Michigan passed House Bills 5070 – 5073, stating: “[A]s between a franchisee and franchisor, the franchisee is considered the sole employer of workers for whom the franchisee provides a benefit plan or pays wages.”
Utah passed House Bill 116, stating, “[A] franchisor is not considered to be an employer of: (i) a franchisee; or (ii) a franchisee’s employee.”
Wisconsin enacted Act 203 stating: “[A] franchisor … is not considered to be an employer of a franchisee … or of an employee of a franchisee.”
Indiana approved House Bill 1218, which provides: “a franchisor … is not considered to be an employer or co-employer of: (1) a franchisee … or (2) an employee of a franchisee.”
Georgia enacted Senate Bill 277, providing: “[N]either a franchisee nor a franchisee’s employee shall be deemed to be an employee of the franchisor for any purpose.”
The Virginia legislature attempted to pass House Bill 18, stating that “[N]either a franchisee nor a franchisee’s employee shall be deemed to be an employee of the franchisee’s franchisor.” But, the governor vetoed the bill.
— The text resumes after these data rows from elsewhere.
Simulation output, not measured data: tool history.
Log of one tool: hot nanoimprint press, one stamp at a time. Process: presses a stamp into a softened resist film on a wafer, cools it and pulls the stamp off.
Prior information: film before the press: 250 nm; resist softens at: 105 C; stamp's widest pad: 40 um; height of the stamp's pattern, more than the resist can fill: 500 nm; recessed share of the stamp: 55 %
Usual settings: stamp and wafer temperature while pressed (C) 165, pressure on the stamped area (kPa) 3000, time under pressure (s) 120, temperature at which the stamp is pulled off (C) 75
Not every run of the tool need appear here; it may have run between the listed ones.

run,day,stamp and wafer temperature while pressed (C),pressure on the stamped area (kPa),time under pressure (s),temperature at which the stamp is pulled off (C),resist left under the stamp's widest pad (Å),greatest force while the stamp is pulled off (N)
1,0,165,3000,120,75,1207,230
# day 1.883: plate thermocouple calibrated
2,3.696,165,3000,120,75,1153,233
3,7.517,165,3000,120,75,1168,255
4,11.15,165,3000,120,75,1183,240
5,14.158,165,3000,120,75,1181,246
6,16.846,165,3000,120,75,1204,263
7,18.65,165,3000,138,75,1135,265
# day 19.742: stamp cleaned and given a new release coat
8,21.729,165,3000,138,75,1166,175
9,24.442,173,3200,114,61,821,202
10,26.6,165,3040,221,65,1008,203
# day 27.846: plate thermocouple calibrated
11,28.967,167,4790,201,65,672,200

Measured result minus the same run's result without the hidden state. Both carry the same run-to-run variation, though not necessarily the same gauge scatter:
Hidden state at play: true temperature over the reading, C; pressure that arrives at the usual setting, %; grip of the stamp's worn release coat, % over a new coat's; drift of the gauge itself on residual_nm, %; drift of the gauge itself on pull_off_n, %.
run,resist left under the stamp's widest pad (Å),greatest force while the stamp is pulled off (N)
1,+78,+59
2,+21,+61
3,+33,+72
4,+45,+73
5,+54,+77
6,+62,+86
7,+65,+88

These state laws will not protect franchisors from all claims. For example, various claims based on federal law may not be affected. But passage shows which states are friendlier to franchises and want to retain and grow their franchise industries.
FRANCHISEE 101:
What to Do About Franchisor’s Harmful New Policies
Franchisees aren’t always excited when their franchisor introduces a new policy. But if a new policy overreaches and might doom a franchisee’s business, can it be stopped before it starts?
Automotive Technologies, Inc. (“ATI”) is the franchisor of “Wireless Zone” stores. These stores sell Verizon Wireless cell phone products and services. The franchisor, ATI, received sales commissions from Verizon that it passed on to franchisees who made the sales. ATI also paid performance incentive payments (“PIPs”) to franchisees when they sold certain phones. When ATI announced it would stop paying the PIPs or start taking a 5% royalty from commissions before passing them on, a group of franchisees sued. They claimed the new policy was a breach of contract, unjust enrichment, and unfair practice, and asked the court for a preliminary injunction to stop the new policy.
The court ruled that to immediately stop ATI from applying its plan, the franchisees had to show they would be irreparably harmed – that is, they would lose “substantially all of their businesses.” Based on financial information from the franchisees, the court found they could suffer no more than a 2% loss of revenue from ATI’s new policy, and were not at risk of losing their businesses. The court denied the preliminary injunction.
Franchisors and franchisees may disagree on what is best for a franchise system, and the wisdom of a particular course may be known only in time. The case shows that franchisees must meet a high bar before a court will cut off a proposed new policy implemented by the franchisor in good faith.